Representatives Salud Carbajal (D-CA) and Stephanie Bice (R-OK) and Senators Joni Ernst (R-IA) and Tim Kaine (D-VA) are leading a bipartisan effort directing increased federal attention to fentanyl trafficking by utilizing the tools of the Department of Defense (DoD) and involving Mexico as an active partner to combat this crisis and disrupt drug cartel and trafficking activity.
“The Central Coast of California has been devastated by the scourge of fentanyl on our streets, with some areas seeing a 700% spike in overdose deaths in recent years. Hundreds in my region are dying every year, along with thousands more across the U.S., and pounds of this lethal drug are reaching our borders every day,” Representative Salud Carbajal said. “I’m proud to stand with my colleagues from across the aisle and around the country to introduce legislation that affirms our Department of Defense’s role in our fight against fentanyl, increases federal attention to its trafficking, and encourages more cooperation with Mexico to crack down on the cartels and other networks that are pushing it into our communities. We need an international and all-hands approach to curbing these overdose deaths–and it starts with cutting off the supply before it reaches our communities.”
Fentanyl is a leading cause of death for Americans aged 18-45, and an estimated 196 Americans are dying every single day due to fentanyl, which is about the equivalent of the death total on 9/11 every 15 days.
“Fentanyl freely flowing across our border and into our communities has put Americans at the mercy of the cartels,” Senator Joni Ernst said. “As a member of the Senate Armed Services Committee, I’m using my oversight authority of the Department of Defense to stem the fentanyl crisis at its source: Mexican transnational criminal organizations. The amount of lives lost in Iowa and across the country due to this deadly drug has far surpassed the federal government’s response, and we must scale immediately to combat this national security threat. This bipartisan work will engage Mexico as an active partner to counter fentanyl trafficking and put the Pentagon’s tools to use to save American lives.”
“Families across Virginia have lost mothers, fathers, children, siblings, and other loved ones to the substance use epidemic. And they’re not alone—every family in America has been impacted in one way or another by this crisis,” Senator Tim Kaine said. “If we want to prevent future tragedies, the United States must work with Mexico to counter fentanyl trafficking across our Southern border. This bipartisan, commonsense bill would help us create the strongest strategy for how to do that.”

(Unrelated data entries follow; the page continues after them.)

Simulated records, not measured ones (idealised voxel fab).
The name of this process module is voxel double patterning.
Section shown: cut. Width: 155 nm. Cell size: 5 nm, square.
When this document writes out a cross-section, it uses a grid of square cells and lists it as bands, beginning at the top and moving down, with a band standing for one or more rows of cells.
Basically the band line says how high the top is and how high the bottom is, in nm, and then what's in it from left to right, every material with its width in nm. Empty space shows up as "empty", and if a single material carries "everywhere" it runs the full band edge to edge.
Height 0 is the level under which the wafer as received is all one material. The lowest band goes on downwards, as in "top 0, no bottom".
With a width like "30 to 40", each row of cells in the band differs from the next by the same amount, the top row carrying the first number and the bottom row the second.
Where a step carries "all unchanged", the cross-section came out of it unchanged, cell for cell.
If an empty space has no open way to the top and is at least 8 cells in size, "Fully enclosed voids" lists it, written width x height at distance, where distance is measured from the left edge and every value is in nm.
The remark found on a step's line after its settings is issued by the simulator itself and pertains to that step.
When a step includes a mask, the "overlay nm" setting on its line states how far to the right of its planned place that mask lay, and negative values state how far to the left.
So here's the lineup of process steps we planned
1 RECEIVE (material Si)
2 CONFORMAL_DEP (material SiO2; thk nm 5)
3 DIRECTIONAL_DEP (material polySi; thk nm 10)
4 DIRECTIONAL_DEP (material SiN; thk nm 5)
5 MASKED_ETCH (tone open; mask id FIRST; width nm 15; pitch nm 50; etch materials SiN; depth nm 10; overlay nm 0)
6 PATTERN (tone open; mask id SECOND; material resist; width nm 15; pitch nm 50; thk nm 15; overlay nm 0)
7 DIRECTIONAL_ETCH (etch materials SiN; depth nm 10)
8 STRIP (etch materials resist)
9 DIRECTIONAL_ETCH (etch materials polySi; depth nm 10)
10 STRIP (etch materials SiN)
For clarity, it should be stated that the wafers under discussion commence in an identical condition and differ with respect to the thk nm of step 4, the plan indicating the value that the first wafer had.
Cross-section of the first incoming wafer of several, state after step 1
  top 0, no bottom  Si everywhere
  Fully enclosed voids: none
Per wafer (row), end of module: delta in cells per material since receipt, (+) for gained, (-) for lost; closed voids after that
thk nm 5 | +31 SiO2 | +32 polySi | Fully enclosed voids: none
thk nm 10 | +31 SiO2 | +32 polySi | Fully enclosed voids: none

“The amount of fentanyl seized in March is the equivalent of more than 645 million lethal doses,” Representative Stephanie Bice said. “Under the Biden Administration, this deadly drug is seeping into our nation and killing Americans at catastrophic rates. The Disrupt Fentanyl Trafficking Act of 2023 will further empower the Department of Defense to take steps to halt cartel trafficking. I will continue to work to keep American communities safe and end the humanitarian crisis at the southern border. I appreciate the support of my colleagues and Senator Ernst on this important legislation.”
The Department of Defense plays a crucial role in the nation’s counter-drug intelligence and monitoring operations, and these operations are meant to provide federal law enforcement with actionable intelligence to further investigations. However, a lack of interagency cooperation has hampered our government’s counter-fentanyl efforts.
Specifically, the Disrupt Fentanyl Trafficking Act of 2023 will work to strengthen these efforts by:
- Declaring fentanyl trafficking a national security threat stemming from drug cartels and smugglers,
- Directing the Pentagon to develop a fentanyl-specific counter-drug strategy, including enhanced cooperation with foreign nations,
- Requiring the Secretary of Defense to increase security cooperation with the Mexican military, and
- Addressing coordination efforts between the military and federal law enforcement agencies.